Small Business Tax Deduction Strategies: 13 tips on Section 179 depreciation, home office write-offs for the self-employed, tax deductions for business vehicles, rental property depreciation and real estate capital gains tax
Savvy small business owners take a proactive approach to seizing all the business tax deductions they’re legally entitled to under current tax law. Don’t add to your tax bill by overlooking crucial write-offs.
Small Business Tax Deduction Strategies lays out 13 shrewd tax-planning moves you can make to reap the biggest tax savings. Learn how recent tax law changes affect the Section 179 deduction and bonus depreciation, and how to maximize home office write-offs, tax deductions for business vehicles and business travel, and tax shelters in investment property.
Small Business Tax Deduction Strategies #1
Section 179 depreciation: Tap into major tax savings
Over the past few years, Congress has enacted extremely favorable rules that expand first-year depreciation write-offs for small businesses.
For most small businesses, the best tax law change in recent years is the huge increase in the Section 179 first-year depreciation allowance. A business can immediately deduct 100% of the cost of most new and used business personal property.

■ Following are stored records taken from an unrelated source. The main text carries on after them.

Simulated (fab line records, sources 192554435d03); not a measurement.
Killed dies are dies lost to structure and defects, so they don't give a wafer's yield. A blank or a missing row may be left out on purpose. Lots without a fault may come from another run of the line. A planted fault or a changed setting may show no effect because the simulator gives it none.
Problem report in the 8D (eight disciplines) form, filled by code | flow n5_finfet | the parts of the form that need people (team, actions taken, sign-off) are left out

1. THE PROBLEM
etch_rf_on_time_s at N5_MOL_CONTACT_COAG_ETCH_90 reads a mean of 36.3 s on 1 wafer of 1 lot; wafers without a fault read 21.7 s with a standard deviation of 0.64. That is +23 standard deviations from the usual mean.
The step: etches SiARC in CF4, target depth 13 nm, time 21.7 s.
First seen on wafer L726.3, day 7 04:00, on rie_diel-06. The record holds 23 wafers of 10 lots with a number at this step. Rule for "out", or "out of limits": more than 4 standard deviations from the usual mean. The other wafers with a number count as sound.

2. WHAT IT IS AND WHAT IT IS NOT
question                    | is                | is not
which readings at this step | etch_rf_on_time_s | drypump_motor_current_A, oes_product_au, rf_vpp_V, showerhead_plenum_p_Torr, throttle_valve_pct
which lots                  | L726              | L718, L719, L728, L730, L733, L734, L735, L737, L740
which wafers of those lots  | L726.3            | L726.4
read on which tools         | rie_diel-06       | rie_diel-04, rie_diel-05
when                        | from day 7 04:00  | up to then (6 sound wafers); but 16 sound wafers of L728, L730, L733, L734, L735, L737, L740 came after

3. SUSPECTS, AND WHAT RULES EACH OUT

The maximum Section 179 was gradually increased from $25,000 to $250,000 for 2009. Then the Small Business Jobs Act of 2010 doubled this amount to $500,000 for 2010. Under the 2010 Tax Relief Act, the maximum deduction was set at $125,000 (subject to inflation indexing). But after 2012, the allowance was scheduled to revert to $25,000. But then, the American Taxpayer Relief Act of 2012 (ATRA) came to the rescue. It preserved the maximum $500,000 deduction for two years, retroactive to Jan. 1, 2012, and through Dec. 31, 2013.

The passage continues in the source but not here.